- Chesnut Close
- Local Casualties of a Forgotten War in Iraq
- Some Wychwood Neighbourhoods about 1900: Shipton
- A Problem of Ownership: Bruern Grange – The First Twenty-one Years
- Book Review
- Hartley Heritage Part Two
- The Society’s Publications
Introduction to The Wychwoods Local History Society Journal No 18
In 2003 the Wychwoods Local History Society will be noting the 400th anniversary of Shipton Court in two important ways.
First, we are planning a Gardens Open Day at the back of the Court on 28 June for WLHS members and their guests. Sign-up sheets will be available at the April and May meeting for those wishing to attend. At this event the committee will mount an exhibition of Shipton Court memorabilia held by the society and loaned by local residents. Teas will be served following a tour of the gardens. We hope to see all of you there.
Secondly, we are planning to devote the entire 2004 journal to the history of the Court and its owners. We have many newly-discovered photographs and materials to bring the history of this important local landmark up to date.
In this issue the research sub-committee reviews their findings of Shipton neighbourhoods in 1911. Shipton Court looms large in this survey as well. It consisted of 1,291 acres in 1911, an interesting statistic at a time when the front of the house is for sale with a modest two acres of land.
In Hartley Heritage Part Two the history of this remarkable farming/sporting family is brought into the 21st century; a short article entitled Local Casualties of a Forgotten War in Iraq gives sobering details of First World War battles fought in Mesopotamia – another timely topic.
Peter Leslie explores the history of a familiar Ascott home, Chesnut Close, and the career of the privileged partially-sighted Harry Sanderson Furniss, who built it in 1913.

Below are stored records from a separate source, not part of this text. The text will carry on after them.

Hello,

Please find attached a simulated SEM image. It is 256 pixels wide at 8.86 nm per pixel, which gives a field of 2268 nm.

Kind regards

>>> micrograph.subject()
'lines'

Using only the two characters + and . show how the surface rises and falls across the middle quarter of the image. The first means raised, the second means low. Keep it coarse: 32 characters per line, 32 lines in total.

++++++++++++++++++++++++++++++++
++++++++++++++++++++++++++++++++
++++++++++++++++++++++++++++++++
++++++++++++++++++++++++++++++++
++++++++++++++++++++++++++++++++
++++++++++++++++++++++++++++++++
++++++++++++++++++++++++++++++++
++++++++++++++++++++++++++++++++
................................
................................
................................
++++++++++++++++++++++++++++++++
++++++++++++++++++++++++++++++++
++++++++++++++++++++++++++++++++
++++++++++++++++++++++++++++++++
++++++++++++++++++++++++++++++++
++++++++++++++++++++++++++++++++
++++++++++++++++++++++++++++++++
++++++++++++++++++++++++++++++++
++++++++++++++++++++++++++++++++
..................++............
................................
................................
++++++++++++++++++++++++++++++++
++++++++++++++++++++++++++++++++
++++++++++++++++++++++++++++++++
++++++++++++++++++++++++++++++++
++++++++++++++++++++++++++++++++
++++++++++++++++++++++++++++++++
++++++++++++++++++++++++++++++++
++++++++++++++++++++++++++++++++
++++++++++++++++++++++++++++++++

Margaret Ware has expanded the talk she presented at the WLHS 21st anniversary celebration and her article now covers our entire history as a Society.
Lastly, a letter from Joy Timms about the ownership of Bruern Grange is welcome proof that readers are interested in our research and have information of their own to enrich our knowledge.
We hope that you will find this issue a rewarding read.